When it comes to discussing victimless crimes – that is, crimes where those involved are willing participants – one is to inevitably address drug abuse. In Chapter 14 of Criminology Today: An Integrative Introduction, which this paper summarizes, Schmalleger (2018) explores the issue. Illegal drugs in America were made use of throughout the 19th and early 20th centuries, but it was almost exclusively artistic individuals who lent themselves to them. A change occurred in the late 1960s – early 1970s, during the hippie movement, when psychoactive substances became massively accepted.

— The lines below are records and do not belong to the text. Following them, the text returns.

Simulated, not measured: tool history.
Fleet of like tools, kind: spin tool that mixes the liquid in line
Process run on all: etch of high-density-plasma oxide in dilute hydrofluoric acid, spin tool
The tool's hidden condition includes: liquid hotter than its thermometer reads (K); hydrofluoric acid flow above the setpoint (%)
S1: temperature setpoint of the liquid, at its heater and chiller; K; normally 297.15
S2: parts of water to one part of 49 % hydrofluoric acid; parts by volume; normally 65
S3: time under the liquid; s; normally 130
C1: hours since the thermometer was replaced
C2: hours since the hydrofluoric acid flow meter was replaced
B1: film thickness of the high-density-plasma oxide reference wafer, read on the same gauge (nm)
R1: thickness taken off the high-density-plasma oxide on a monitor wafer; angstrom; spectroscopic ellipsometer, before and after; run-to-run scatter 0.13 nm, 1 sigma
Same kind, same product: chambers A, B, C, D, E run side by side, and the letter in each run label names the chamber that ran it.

There is quite a number of sources providing data on the issue in the United States. A particularly interesting report has been published by the National Survey on Drug Use and Health (NSDUH). It shows the amount users of specific drugs among Americans who are 12 and older, according to which marijuana is the one most commonly resorted to – and by a substantial margin. However, the percentage of the population using it varies depending on the state.
It has been estimated that if the current statistics are accurate, the implication would be that nowadays, drug abuse is not as serious of a problem as it was before. Unfortunately, there might be some methodological problems when it comes to conducting nationwide surveys that are able to make the results not as authoritative. Nevertheless, NSDUH authors have recognized and acknowledged that on their website.
Schmalleger, F. (2018). Criminology today: An integrative introduction. Pearson.